Sunday, October 31, 2021

Victory In The Darkness

 Judges 10:12-14

An amazing thing! Not happened before and not happened since! That's how the writer of Joshua describes the events of Joshua 10:12-14. 

What was it that so amazed him? It wasn't so much that the sun and moon stopped, but that the LORD heeded the voice of a man and fought for Israel.

Now, the sun stopped at Gibeon and the moon in the Valley of Aijalon, and the commentators make it clear that this must mean that these events took place at early morning. Traditionally, it has been thought that what stopped was the motion of sun and moon - and this led to thinking that what happened was then a period of extended day. This doesn't really fit though - for it was probably still pre-dawn when Joshua uttered this famous prophetic-prayer. Probably what stopped was not the motion but the shining of the sun and moon, and this means that what occurred was a prolonged darkness. The darkness gave Israel the upper hand in the battle - they were ready to go, but the armies they came to defeat were unprepared.

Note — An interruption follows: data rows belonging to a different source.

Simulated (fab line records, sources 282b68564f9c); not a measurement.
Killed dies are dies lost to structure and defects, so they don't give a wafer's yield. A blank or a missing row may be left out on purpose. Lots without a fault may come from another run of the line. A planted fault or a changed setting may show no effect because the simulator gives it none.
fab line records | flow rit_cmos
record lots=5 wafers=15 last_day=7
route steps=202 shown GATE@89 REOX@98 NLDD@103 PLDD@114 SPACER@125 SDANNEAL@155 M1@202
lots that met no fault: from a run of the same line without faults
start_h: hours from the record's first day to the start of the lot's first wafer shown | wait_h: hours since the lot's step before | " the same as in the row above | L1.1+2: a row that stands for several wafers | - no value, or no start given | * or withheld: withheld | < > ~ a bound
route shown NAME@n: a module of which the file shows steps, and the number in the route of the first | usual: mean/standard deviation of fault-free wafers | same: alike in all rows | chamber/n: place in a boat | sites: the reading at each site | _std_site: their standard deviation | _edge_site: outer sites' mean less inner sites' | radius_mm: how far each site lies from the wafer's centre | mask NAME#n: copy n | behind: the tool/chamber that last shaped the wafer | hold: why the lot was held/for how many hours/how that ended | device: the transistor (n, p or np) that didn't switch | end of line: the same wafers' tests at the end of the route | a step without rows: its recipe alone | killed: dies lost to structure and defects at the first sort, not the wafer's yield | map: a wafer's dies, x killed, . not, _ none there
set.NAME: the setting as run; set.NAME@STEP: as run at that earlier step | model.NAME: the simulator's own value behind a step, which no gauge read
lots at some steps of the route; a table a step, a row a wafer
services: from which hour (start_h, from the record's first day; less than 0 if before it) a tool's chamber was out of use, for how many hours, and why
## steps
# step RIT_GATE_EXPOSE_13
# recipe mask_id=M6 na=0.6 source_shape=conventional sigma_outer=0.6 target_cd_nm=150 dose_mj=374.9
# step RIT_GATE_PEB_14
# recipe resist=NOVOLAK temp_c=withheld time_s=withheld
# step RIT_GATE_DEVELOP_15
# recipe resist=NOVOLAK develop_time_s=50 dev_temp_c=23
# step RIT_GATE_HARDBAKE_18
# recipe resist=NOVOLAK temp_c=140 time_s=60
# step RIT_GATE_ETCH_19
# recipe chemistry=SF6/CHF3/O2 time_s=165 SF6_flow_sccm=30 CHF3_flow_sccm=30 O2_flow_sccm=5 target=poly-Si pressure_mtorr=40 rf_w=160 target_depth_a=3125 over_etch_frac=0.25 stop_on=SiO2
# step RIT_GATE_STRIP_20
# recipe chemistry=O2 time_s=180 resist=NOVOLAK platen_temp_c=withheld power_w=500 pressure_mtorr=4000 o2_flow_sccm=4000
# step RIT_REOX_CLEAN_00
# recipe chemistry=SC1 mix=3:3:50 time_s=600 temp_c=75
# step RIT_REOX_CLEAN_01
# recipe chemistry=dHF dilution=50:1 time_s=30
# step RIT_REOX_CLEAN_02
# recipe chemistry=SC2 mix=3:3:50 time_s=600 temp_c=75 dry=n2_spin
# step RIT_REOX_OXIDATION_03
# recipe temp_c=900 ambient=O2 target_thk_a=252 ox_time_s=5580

Now, this was prophetic prayer - Joshua spoke to the LORD (v. 12) and yet the prayer really gives commands to sun and moon, commands which they obey! The word of God does what it says, and that is what gives this prayer a prophetic ring. But more, all true prophecy has at its heart the person and work of Jesus Christ - 'the spirit of prophecy is the testimony of Jesus...' ... 'the Spirit of Christ in the prophets was indicating...the sufferings of Christ and subsequent glories...'

There was a subsequent day to this writing where a similar, though more significant, event took place and where the sun was darkened while a battle took place. The midday darkness that shrouded Jesus as he hung on the cross was darkness in which a decisive battle took place. He came, our great warrior-King, to rescue us from assailing enemies - sin, death, evil. And this battle was engaged in the strangest of places - his own body. He bore in his body our sins on the cross. He bore in his body the judgment of God on our sins. He bore in his body the battle against sin, death and evil. And at the end of the battle, the end of the darkness, he called out with a loud, triumphant cry, 'It is accomplished!' His Father had heard his prayer, and answered him - salvation had been won.

It is done. Never more can sin rise to triumph over the people of God, those who place their faith in Jesus Christ. This victory will never need to be won again. All prophecy has been fulfilled in Jesus Christ.

Friday, May 21, 2021

Prayer makes things worse...

Revelation 8 opens with a vision of the seven angels of God being given trumpets.

But before more is said about this, there is a change of scene. Another angel arrives and this one is given a golden censer in which he is to burn a great quantity of incense, offered with the prayers of the saints. This he does, and the smoke of the incense, mixed with the prayers of the saints, rises up before God. When this has happened, the angel then filled the censer with fire from the altar where he has stood offering up the prayers of the saints, and he throws the censer down onto the earth. And as it crashes there, all kinds of disaster takes place: thunder, lightning, rumbling, earthquake.

It is after this that the seven angels then start to blow their trumpets, and as they do all kinds of disaster takes place. Ecological disaster in earth and sea, the collapse of trade systems, the loss of water security, the bringing of darkness all flow from the blowing of the first four trumpets. A loud, persistent, wailing comes from an eagle messenger: Woe, woe, woe! And things are going to get worse...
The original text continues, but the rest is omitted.